On-premise and cloud solutions for [4 different company products] were designed to address the industry's challenges [specific challenges removed]. While these four products share similar goals, they don't share the same recognizable UI patterns and don't leverage consistency that makes it easy for customers to navigate as they switch between products. The company is fully committed to aligning these products, recognizing it as a scaling pathway for consumers from entry-level to enterprise solutions. This commitment ensures that our customers will have a seamless experience across all our products.

Innovation

From Artificial Intelligence, Big Data, 3-D Printing, Mixed Reality, and other technological advances, the world is changing all around us all the time, as are buyers. Yet, one core fundamental hasn't changed: buyers spend money on solutions that satisfy their problems. These often come in little ways that are easy to adopt. Incremental innovations, when combined, can lead to significant advancements. We don't always need grand, revolutionary ideas; sometimes, small, incremental changes can make a big difference. Outdated information, changing landscapes, and marketing opportunities require the evolution of our products and processes.

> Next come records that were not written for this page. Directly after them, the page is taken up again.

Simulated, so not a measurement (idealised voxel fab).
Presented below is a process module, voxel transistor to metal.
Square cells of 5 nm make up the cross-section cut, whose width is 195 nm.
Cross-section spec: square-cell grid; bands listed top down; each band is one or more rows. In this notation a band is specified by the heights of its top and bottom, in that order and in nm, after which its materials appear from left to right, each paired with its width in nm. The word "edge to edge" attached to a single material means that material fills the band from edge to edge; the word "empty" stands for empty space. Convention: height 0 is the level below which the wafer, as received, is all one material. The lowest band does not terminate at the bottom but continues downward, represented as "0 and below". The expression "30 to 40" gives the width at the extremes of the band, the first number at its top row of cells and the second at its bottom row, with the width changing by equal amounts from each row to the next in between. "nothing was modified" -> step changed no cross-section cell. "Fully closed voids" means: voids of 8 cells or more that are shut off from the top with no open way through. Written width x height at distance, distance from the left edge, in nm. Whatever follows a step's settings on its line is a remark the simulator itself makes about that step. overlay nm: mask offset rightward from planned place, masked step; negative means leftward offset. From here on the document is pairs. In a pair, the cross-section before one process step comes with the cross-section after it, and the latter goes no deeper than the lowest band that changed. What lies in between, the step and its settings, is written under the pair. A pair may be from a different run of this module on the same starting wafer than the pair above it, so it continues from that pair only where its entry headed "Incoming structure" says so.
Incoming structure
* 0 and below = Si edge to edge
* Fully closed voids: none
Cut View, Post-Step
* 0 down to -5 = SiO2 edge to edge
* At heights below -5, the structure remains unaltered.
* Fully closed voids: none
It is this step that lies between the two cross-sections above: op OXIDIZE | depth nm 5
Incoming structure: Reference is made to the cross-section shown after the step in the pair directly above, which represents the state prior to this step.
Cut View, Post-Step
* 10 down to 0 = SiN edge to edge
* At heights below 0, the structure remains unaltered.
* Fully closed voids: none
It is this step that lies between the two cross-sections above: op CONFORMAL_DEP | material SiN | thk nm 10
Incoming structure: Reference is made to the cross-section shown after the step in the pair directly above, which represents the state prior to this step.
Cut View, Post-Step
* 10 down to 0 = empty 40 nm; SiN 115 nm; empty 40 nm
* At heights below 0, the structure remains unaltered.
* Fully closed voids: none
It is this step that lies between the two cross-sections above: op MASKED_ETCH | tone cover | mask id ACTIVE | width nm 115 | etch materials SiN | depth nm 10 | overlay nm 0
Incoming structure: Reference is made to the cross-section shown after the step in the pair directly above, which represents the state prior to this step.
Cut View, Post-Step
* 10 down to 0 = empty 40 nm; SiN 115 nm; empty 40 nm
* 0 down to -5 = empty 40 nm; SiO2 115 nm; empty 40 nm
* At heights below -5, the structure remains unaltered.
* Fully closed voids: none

This is the era of agile product development. Spending years, quarters, or months to disrupt the landscape with high-adoptability innovative solutions is too slow. Heavily prescriptive frameworks that lack speed and flexibility retards fast-scale growth. It shouldn't take an MBA to understand and execute these frameworks. The speed of innovation is crucial, and the framework/process is streamlined: Gather, Define, Ideate, Refine, Prototype, Test, then repeat - whether using a Double Diamond or Design Sprints.

Actual Challenge

The Company needs to hunt opportunities within the TAM of our vertical with adaptive innovations that solve customers’ needs at business scalability. In other words, build solutions that customers will buy because it solves their consistent pain points and frustrations.

Premise

Our current robust frameworks are designed to help OpCos identify valuable problems in strategically essential segments and create plans to solve them in meaningful, differentiated, and defensible ways. However, their density and extended program cycle can be challenging to implement and adapt at today’s speed of innovation that many other companies leverage. Distilling down to the core methods that also align with lightweight, streamlined processes like Google Venture’s Design Sprints Design Thinking or Double Diamond Model, it’s a lightweight version of our current framework. As a data-driven organization, The Company leads the market only when utilizing quantitative and qualitative research methods to understand the attitudes and behaviors of organizational teams and unique customer segments. This aids in developing best-in-class engagement strategies and solutions. The success of this proposal begins with The Company forming a Tiger team consisting of four members to move through the process efficiently. The Tiger Team (TT) has three main directives. Listen: listen and learn. Connect: connect people, processes, and products. Innovate: provide fresh, engaging perspectives on initiatives.